Africa’s biggest producer of oil runs dry
From OKORO CHINEDU in Lagos, Nigeria
LAGOS, (CAJ News) – A LEADING financial think-tank has warned of the implications of the current fuel shortages on a Nigerian economy that is already on a free-fall.
Rand Merchant Bank (RMB), in its latest Global Markets update, released on Wednesday, highlighted a number of developments that suggest no end in sight to the setback.
“The macroeconomic implications of the fuel shortage are severe,” RMB projected.
“Output will consistently fall as businesses are forced to scale-back operations while the run-up in prices generates rampant inflation, setting back an already faltering economy.”
There have been positive developments however with news the refinery at Kaduna, which has the capacity to produce 110 000 barrels per day (bpd) of fuel, will reportedly be back online by mid-April. “But there is no indication as to when the units at Port Harcourt and Warri will recommence production,” RMB said nonetheless.
The financial firm pointed out this was unlikely to give comfort to stranded motorists who have been forced to endure chronic fuel shortages since May.
A dearth of hard-currency US dollar inflows has severely constrained the ability of the National Petroleum to service its import commitments, RMB stated.

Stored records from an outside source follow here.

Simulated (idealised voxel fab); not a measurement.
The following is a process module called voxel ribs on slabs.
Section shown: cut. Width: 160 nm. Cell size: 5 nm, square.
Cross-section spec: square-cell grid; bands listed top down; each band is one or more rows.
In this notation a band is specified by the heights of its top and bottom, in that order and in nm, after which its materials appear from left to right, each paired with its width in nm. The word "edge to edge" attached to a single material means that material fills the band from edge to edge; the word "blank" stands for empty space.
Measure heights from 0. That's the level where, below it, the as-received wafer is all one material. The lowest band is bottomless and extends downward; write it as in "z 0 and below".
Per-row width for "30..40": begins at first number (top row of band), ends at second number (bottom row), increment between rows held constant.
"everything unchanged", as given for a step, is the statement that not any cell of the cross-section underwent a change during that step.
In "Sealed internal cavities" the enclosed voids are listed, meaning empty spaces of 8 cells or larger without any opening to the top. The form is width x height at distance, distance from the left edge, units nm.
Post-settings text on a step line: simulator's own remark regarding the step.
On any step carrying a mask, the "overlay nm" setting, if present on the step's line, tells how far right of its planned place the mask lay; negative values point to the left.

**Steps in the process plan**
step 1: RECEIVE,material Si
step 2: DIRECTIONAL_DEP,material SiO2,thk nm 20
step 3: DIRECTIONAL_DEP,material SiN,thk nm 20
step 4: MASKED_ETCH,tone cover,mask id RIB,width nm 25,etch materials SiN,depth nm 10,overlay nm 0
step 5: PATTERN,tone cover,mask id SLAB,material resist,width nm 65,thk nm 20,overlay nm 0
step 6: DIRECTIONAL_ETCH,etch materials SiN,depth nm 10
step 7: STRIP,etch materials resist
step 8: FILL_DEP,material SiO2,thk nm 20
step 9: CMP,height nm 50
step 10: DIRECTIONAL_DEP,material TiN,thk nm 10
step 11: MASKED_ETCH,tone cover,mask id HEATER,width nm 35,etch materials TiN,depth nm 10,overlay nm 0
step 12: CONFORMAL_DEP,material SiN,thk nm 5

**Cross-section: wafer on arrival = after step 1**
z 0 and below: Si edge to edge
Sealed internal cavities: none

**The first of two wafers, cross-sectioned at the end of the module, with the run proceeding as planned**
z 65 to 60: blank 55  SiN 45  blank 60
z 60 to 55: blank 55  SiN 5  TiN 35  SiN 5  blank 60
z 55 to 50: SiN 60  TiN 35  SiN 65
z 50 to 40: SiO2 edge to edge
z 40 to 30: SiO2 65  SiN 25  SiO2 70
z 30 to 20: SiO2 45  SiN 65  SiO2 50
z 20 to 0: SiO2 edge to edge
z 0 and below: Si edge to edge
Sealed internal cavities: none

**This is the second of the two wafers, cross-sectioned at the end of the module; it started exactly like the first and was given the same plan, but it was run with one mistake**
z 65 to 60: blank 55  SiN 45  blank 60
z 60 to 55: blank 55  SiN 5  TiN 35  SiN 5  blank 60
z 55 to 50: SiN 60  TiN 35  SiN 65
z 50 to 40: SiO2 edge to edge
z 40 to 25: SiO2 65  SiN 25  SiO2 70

“Oil marketers, whose import allocations account for 58 percent of Nigeria’s fuel supplies, have held the economy to ransom by withholding stocks until arrears are settled at a favourable exchange rate. The Ministry of Petroleum Resources has ostensibly negotiated a workable solution to address the liquidity challenge, though details regarding his proposal are sketchy.”
Nigeria, the continent’s biggest producer of crude oil has been facing a dire shortage of fuel in recent weeks.
Coincidentally, plummeting oil prices in the international markets have slowed the growth of the economy, rated as the biggest in Africa.